Distance: 13.6km (including Little Hector)
Elevation: 1,894m (including Little Hector)
Total Time: 9 hours 31 minutes (including Little Hector)
Date: October 4th, 2020
Note: I discovered post-trip that the true summit is western most point as documented on bivouac.com. The eastern summit (Andromache E1) is what’s incorrectly marked on OSM-based maps as the true summit. Nonetheless, Bivouac keeps this an unofficially named summit point, so I’ll keep this report up at the very least so you don’t make the same mistake I did!
Jeremy and I had just completed our first objective of the day: Little Hector and were now linked up on the trail to Mount Andromache. It was about 11:40am with plenty of daylight ahead of us, but also another ~600m of elevation to the top. At this point a dense layer of clouds had rolled in and was obscuring the very top of Little Hector. Mount Andromache still looked just below the cloud layer, but we were set on going cloud cover or not.
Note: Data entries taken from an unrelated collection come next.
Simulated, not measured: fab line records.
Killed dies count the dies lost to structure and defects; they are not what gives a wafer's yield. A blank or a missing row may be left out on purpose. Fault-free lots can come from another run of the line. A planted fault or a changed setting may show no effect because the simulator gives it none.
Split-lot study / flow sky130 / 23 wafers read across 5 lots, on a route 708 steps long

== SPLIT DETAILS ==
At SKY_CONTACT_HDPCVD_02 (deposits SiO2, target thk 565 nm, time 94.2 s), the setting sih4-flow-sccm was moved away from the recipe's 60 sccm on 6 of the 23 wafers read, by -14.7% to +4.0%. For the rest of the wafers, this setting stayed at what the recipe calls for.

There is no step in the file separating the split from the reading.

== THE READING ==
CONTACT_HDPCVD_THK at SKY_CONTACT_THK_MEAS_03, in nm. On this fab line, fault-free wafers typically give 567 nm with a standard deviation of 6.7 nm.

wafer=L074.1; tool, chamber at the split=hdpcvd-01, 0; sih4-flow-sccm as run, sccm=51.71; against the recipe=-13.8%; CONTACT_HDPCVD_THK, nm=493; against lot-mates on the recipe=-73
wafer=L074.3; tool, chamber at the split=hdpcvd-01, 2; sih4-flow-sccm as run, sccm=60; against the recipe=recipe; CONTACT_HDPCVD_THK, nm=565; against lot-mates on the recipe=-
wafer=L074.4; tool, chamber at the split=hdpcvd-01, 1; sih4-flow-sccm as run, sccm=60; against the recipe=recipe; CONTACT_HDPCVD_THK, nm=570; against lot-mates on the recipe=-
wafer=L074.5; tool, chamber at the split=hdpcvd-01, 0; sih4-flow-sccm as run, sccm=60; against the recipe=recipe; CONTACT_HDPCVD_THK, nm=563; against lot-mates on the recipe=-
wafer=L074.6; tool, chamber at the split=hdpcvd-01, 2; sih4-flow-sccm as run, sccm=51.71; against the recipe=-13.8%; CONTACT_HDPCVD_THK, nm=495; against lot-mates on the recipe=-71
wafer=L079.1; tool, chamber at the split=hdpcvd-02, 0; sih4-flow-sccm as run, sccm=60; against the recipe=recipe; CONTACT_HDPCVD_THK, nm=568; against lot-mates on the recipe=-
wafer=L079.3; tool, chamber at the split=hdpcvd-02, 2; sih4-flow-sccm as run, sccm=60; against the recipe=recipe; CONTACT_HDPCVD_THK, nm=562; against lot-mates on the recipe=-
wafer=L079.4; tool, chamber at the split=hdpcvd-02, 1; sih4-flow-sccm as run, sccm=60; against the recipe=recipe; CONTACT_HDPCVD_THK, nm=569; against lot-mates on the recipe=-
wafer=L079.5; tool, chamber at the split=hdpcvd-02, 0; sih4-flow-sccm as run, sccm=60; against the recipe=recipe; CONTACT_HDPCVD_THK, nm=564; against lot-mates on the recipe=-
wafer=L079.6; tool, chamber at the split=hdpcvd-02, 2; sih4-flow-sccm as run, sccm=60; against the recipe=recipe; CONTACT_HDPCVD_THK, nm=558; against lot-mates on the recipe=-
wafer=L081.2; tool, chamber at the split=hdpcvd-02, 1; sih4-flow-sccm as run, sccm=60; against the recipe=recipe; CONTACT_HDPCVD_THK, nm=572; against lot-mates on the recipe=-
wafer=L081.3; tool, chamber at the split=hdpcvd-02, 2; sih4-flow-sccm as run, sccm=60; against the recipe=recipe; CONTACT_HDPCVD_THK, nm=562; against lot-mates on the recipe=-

The route up Mount Andromache is pretty straightforward with sustained class 2 terrain the entire way. It’s mostly just a slog up 3 distinct scree/talus slopes to the first peak. Based on the maps/trip reports, we were heading for the first peak thinking it was Mount Andromache. We would later find out that it was actually an unnamed peak lower than the true Mount Andromache summit further west. Oh well, it was a fun objective nonetheless.
We started past the low point, a tarn at the 2400m elevation mark and followed our way eastwards until the slope eased near the eastern most aspect of Mount Andromache. We cut a sharp left and ascended directly up the slope. There were a few micro terrain sections that we had to navigate around, including a small cliff band at around 2530 meters. At this point the slope steepens further and it became hell to gain any elevation. Every few steps forward, we’d slide back.
This part was slow going, but eventually, at around the 2700 meter mark we reached the first plateau. From here we were able to pick an easy route up a big talus and screen slope and pushed on. Thankfully the second slope was mellower and much easier to ascend. When we hit the ~2850m mark there was another plateau and the final slope to the summit became visible. We took a break here to have lunch and check out the surroundings.
Both of us were feeling pretty bagged by this point, but the summit was within reach and all that stood between us and it was one last talus/scree slope. We made our final effort up the hill and reached the summit cairn around 1:00pm. The clouds were now covering the top and it started to drizzle rain. We took a few photos and then started the long trip back to the bottom.
I was concerned the rain would make the rocky descent slippery and dangerous, but in fact the rock was very porous and had no effect on traction whatsoever. We back tracked our original route down the third and second slopes, but for the first slope decided to follow some cairns we missed on the way up. This route produced a much tamer ascent/descent approach up the first slope… too bad we hadn’t found it on the way up. We made quick ground on the way down as a fair bit of the slope was loose and you could essentially just run down it.
Now we continued along past the tarn and stuck to the bottom side of Mount Andromache. We followed an established path all the way back to the cliff band just above the forested section of trail. Here we ran into some issues finding our original path up. It seems, in the darkness, we had ascended a fairly exposed route and neither of us were keen on down-climbing it. We did a bit of searching and found a tamer route down, but it still required some careful foot placement and stemming to reach terra firma again.
At last we were back on the forest trail. It’s a short 1km back to the car and it took us no time to reach the parking lot. It was a great feeling getting two amazing summits in one day and lots of fun scrambling throughout. It was now a 4 hour drive back to Kelowna, but the sun was still up and no issues with traffic. Another fantastic weekend with 3 peaks down!
If there’s one thing I can appreciate about scrambling in the Rockies it’s the amazingly short approaches. A kilometer or two and you’re already above the tree line and surrounded by unprecedented views!